This gathering is really a very small beginning, and we are learning about how to create a place of community, and have much to learn, but very quickly it went from simple to complex. I don’t wish to go into details, but much of the complexity came from the thought that we should do certain things, otherwise our gathering was invalid. Without sharing any details, I wrote to some friends that I felt as if “a whole pile of religious obligation was being laid on my doorstep.” And may I say, lest any jump to quick conclusions, that the religious obligation was not “institutional” in nature, that is not related to the “institutionalization” of church life, but part of common teachings about how house churches should function. And the ideas themselves were not bad ones, but several questions arise in my heart from them, such as: What motivates us to gather? What informs the form that our gatherings take? How do we know when we really get it right?

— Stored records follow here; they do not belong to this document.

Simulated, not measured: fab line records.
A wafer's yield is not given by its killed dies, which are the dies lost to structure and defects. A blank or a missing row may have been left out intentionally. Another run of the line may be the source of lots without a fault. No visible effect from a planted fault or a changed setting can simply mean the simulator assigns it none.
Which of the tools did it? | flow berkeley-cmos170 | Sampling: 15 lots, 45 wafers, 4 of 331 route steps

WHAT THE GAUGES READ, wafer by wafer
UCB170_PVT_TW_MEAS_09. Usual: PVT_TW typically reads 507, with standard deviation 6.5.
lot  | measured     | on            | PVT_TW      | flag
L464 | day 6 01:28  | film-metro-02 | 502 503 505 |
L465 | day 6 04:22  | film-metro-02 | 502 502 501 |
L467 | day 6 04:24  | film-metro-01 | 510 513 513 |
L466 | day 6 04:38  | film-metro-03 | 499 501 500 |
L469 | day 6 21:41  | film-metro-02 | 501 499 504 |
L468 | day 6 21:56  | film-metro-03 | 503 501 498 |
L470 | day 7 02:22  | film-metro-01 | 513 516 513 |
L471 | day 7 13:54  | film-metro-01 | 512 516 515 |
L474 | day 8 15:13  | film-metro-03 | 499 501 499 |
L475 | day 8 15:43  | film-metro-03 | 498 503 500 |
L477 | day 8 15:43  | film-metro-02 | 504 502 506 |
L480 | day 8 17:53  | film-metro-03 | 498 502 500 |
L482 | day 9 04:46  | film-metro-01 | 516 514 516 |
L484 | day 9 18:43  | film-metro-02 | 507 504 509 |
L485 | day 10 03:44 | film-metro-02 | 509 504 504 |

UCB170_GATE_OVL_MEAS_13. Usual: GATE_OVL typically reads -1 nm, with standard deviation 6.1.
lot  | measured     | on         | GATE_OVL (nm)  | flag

What strikes me is that much of the rhetoric around so-called “organic” or “New Testament house church” meetings becomes about doing it “right,” “according to the Biblical pattern,” etc. I think this is laudable to desire something that mirrors the 1st century church, and is biblical. But a focus on the “the right way” becomes an ideology, and even if our form is precisely what the 1st century believers did, if that’s as far as it goes, it will be all wrong. These men and women were remarkable. They “turned the world upside down,” and indeed changed history. But I fear sometimes in our zeal to have what is “biblical” we put the cart before the horse.  For instance, we can be so bent on having a meeting where “everyone has a hymn, a word of instruction, a revelation…” etc. (1 Cor 14:26), that we miss the point of why Paul was writing about these things, which is found in 1 Corinthians 13. Over and over again, in scriptures it is emphasized that the aim is love. Love for God, love for one another, and love for the people of the earth. I have deep and high regard for the Bible, but our understanding of its teachings will only be complete when our starting place and our goal is our desire to love as Jesus loved.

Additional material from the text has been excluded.